In [1]:
# Imports
from bs4 import BeautifulSoup

import numpy as np

import git
import os

import requests
import unicodedata

import re

import jsonlines

from tqdm.notebook import tqdm

In [2]:
# Define master url, easiest to pull from mobile index
master_url = "https://www.dhammatalks.org/suttas/index_mobile.html"
books_of_interest = ["DN", "MN", "SN", "AN", "KN"]
avoid = ["histor", "endn", "bibl", "app", "ackn", "intro", "epi", "prol", "syll"]

# Try to connect
response = requests.get(master_url)
if response.status_code == 200:
    # Redefine encoding
    response.encoding = "UTF-8"
    # Parse HTML content
    soup = BeautifulSoup(response.text, "html.parser")

    # Find all links
    links = soup.find_all("a")
    links = set(links)
    # Define list to hold link dicts
    link_dicts = []

    for link in links:
        href = link.get('href')

        if any(book_of_note in href for book_of_note in books_of_interest) and not any(avoid_these in href for avoid_these in avoid):
            href_split = link.get("href").split("/")
            link_dicts.append(
                {   "book": href_split[2],
                    "sub_book": href_split[3] if len(href_split)> 4 else "None",
                    "url": "https://www.dhammatalks.org" + link.get("href"),
                    "sutta": re.sub(" +", " ", unicodedata.normalize("NFKD", link.get_text()))#.replace("Â", ""))
                }
            )
    
else:
    print("Failed to connect to Thanissaro's Webpage")



In [3]:
# Get absolute file path
git_repo = git.Repo(os.getcwd(), search_parent_directories=True)
git_root = git_repo.git.rev_parse("--show-toplevel")

In [None]:
import string
nonalpha = string.digits + string.punctuation + string.whitespace
counter = 0
# Now cycle through dictionary of links and append text
# List to append failed request.get dictionaries to
no_go = []

for link_dict in tqdm(link_dicts):
    response = requests.get(link_dict["url"]) 
    # If failed response, append dictionary to no_go for further investigation
    if response.status_code != 200:
        no_go.append(link_dict)
        print(f"NOPE: {response}")
    # Successful response means pull out all text
    else:
        # Replace encoding
        response.encoding = "UTF-8"
        # Scrape
        soup = BeautifulSoup(response.text, "html.parser")
        
        # Define various fields of interest
        # We will work from the outside in, slowly destroying as we go.
        # Master sutta div
        sutta_div_original = soup.find("div", id="sutta") ###****###
        all_text = unicodedata.normalize("NFKD", sutta_div_original.get_text()).strip() if sutta_div_original else None ###****###
        
        # Title in h1
        title_attr = sutta_div_original.find("h1") ###****###
        title_text = re.sub('\s{2,}', ' ', unicodedata.normalize("NFKD", title_attr.get_text()).strip()) if title_attr else None ###****###
        # Destroy h1
        if title_attr:
            title_attr.decompose()

        # Now go to See also
        see_also_tag_original = sutta_div_original.find_all("p", {"class": "seealso"})
        # If a list of see also tag exists
        if see_also_tag_original:
            ## Set to the final tag, the footnotes
            see_also_tag_original = see_also_tag_original[-1] ###****###
            ## Pull out text
            see_also_text = unicodedata.normalize("NFKD", see_also_tag_original.get_text().split("See also: ")[-1]).strip() ###****###

            # Extract list of associated suttas
            see_also_a_tags = see_also_tag_original.find_all("a") ###****###
            see_also_links = ["https://www.dhammatalks.org" + link.get('href') for link in see_also_a_tags] ###****###
            see_also_suttas = [unicodedata.normalize("NFKD", link.get_text()).strip() for link in see_also_a_tags] ###****###
            see_also_text_and_link = [ (text_, link_) for text_, link_ in zip(see_also_suttas, see_also_links) ]

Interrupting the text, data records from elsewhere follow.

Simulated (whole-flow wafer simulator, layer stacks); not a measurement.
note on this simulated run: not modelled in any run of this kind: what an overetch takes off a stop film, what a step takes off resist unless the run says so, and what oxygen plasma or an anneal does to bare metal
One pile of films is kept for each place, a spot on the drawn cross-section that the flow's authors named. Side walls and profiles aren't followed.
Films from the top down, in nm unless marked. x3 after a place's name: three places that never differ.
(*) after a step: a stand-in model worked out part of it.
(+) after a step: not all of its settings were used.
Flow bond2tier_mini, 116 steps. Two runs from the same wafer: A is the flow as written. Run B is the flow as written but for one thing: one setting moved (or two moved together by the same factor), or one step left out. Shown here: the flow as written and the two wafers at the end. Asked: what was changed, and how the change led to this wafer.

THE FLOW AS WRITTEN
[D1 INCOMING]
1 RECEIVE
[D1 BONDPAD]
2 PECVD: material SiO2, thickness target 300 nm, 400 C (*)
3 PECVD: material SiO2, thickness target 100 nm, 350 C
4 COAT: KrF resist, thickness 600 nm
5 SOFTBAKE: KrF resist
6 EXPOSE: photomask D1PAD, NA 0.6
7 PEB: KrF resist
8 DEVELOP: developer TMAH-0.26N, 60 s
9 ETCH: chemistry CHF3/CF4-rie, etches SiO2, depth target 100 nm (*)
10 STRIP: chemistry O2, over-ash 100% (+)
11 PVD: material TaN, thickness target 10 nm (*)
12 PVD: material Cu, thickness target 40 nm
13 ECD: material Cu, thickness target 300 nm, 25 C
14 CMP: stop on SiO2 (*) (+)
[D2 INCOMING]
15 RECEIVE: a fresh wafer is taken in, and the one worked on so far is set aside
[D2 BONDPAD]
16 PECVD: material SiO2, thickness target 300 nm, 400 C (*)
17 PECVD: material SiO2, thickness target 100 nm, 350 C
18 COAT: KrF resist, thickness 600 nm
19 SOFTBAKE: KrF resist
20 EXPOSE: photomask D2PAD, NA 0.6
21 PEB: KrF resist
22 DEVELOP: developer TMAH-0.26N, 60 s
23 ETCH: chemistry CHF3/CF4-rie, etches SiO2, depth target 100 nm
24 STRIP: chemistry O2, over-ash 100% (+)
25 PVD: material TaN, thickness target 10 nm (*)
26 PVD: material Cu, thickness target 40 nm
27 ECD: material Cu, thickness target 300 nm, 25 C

            # Destroy see_also_tag
            see_also_tag_original.decompose()
        # If no list exists, just set everything to None, and no need to decompose see_also_tag
        else:
            see_also_tag_original = None 
            see_also_text = None ###****###
            see_also_a_tags = None 
            see_also_links = None ###****###
            see_also_suttas = None ###****###
            see_also_text_and_link = None ###****###
        
        see_also_dict = {
            # "see_also_tag":str(see_also_tag),
            "see_also_text":see_also_text,
            # "see_also_a_tags":str(see_also_a_tags),
            "see_also_links":see_also_links,
            "see_also_suttas":see_also_suttas,
            "see_also_text_and_link": see_also_text_and_link
        }

        # Now go to note, second from bottom if it exists
        note_tag_original = sutta_div_original.find("div", {"class": "note"})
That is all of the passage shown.